The something in the nothingness

Recent studies have shown that a vacuum, previously thought of as a state of total nothingness, is really filled with energy-hungry "virtual particles' that could interfere with high energy collision experiments.

These virtual particles spring in and out of existence until they can seize enough energy to materialise as "real' particles.

In high energy collisions at accelerator labs, some of the original beam energy can be consumed by ripping particle-antiparticle pairs out of the vacuum. Sometimes this process is the very reason for doing the experiment, but sometimes it is only a detriment.

In the Large Hadron Collider (LHC) under construction at the CERN lab in Geneva, a major source of beam losses (particles exiting from the useable beam) for heavy-ion collisions is thought to be an event where the counter-moving ions pass each other and spawn a pair of particles — an electron and positron — one of which (the positron) goes off to oblivion while the other (the electron) latches onto one of the ions.

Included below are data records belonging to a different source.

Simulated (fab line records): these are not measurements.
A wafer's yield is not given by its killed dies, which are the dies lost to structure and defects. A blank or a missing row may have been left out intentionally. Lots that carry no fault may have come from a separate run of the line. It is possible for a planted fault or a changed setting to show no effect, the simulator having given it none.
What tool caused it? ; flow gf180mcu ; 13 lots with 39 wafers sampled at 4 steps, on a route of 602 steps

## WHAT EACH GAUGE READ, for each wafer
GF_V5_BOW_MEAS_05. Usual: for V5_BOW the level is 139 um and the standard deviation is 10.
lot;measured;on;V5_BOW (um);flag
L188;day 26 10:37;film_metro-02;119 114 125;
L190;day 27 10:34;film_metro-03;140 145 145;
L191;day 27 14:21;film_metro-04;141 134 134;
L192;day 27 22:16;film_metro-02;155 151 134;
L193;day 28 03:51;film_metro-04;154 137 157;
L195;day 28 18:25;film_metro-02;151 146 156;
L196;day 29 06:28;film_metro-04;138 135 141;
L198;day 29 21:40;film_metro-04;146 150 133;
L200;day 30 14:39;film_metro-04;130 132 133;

The charged ion then behaves slightly differently as it races through the chain of powerful magnets that normally steer the particles around the accelerator. After travelling a certain distance, the modified ion will leave its fellows and smash into the beam pipe carrying the beams, heating up the pipe and surrounding magnet coils.

Accelerator physicists sought to observe this effect at the Relativistic Heavy Ion Collider (RHIC) at the Brookhaven Lab on Long Island (which uses around 6.3 TeV of energy per copper nucleus). They found a tiny splash of energy amounting to around 0.0002 W, or about what a firefly puts out.

According to CERN scientist John Jowett, this "bound-free-pair production' will be much more formidable at LHC than at RHIC. The heavier, more highly charged lead nucleus and the larger energies (574 TeV per lead nucleus) used at LHC mean the phenomenon should be some 100,000 times more prominent than the test at RHIC.

This would amount to about 25 watts, the equivalent of a reading lamp, which could be sufficient to heat the magnets in the beam pipe enough to decrease their superconductivity and interrupt the operation.